In michaelgavin/empson: Vector-space modeling for historical documents

This post is part of an unofficial series of theoretical musings. Sometimes I want to think about how quantitative techniques redefine the terms of literary inquiry. These vignettes are meant to be experimental and fun and their goal is to envision a new language of criticality for literary studies.

In this vignette, I want to think about how the computational study of semantics, of meaning, might give us a new way to talk about authorial intention.

My basic gambit is to claim that computational semantics imply an embedded theory of intention. Although speech and language processing never use the language of intention as that term is used in literary theory, nonetheless questions of intended meaning come up all the time.

The theory I'll present here depicts intention as a kind of dialectic between semantic freedom and constraint. On the one hand, authors use documents to push ideas in new directions. I'll call this conceptual work. On the other hand, texts tend to pull ideas back to a common mean or norm. I'll call this intentional transparency. Here's the theory, in a nutshell:

For any document (d) from a corpus (V), the conceptual work (C) associated with each word (w) is a product of the word's frequency and idiosyncrasy, such that $$C = F \Delta$$ where F is the document-level term frequency and \Delta represents the distance separating the word's use in d from its use over V.
The intentional transparency (T) of a document is the complement to the entropy of the conceptual work performed by its words, such that $$T_{d} = 1 - \Sigma C_{w} log_{n}( 1 / C_{w} )$$ where n is the number of word types contained in d.
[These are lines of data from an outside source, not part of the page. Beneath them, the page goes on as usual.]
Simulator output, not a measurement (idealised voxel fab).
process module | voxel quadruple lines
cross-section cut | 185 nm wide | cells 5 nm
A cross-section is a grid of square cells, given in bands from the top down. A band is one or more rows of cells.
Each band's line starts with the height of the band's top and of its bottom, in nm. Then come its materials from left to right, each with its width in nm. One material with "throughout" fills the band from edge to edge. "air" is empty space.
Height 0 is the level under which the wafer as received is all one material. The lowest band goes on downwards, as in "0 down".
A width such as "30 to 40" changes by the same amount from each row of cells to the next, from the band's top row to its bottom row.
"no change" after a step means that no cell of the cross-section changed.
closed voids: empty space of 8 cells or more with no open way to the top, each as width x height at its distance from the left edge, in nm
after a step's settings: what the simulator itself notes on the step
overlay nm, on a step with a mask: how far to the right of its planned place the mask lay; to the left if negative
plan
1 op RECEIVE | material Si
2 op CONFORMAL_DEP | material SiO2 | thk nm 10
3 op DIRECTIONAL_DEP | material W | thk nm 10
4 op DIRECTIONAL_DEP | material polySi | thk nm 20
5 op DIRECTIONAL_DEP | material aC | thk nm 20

Let me explain. First a few words about intention as a concept:

an intention is a declaration of fit between a statement and its paraphrase.

To use the language of intention is to step into a dense thicket of theoretical difficulty. At stake is the question of how mental states like beliefs and desires manifest outwardly in the physical world. The difference between an action someone intends to perform and an event that just happens rests on mental states. If a hailstone drops on my head, well, that happened. If you eat my sandwich, I'll say that's something you did. Similarly, we might agree that the economic collapse of 2008-2009 was caused by the actions of financiers who intentionally falsified mortgage-backed securities, but someone else might reply that their behaviors represent a systemic response to changes in banking laws. As G. E. M. Anscombe argued, intentions exist under the descriptions of actions, but "an action which is intentional under one description may not be intentional under another."[^anscombe] Nonetheless, the human mind is an intention-attributing machine. According to Lisa Zunshine, we "read" the minds of others so habitually we "take our own mind-reading capacity completely for granted and notice it no more than we notice oxygen when we wake up in the morning."[^zunshine] To attribute an intention to someone else's actions is to exercise this reflexive cognitive faculty.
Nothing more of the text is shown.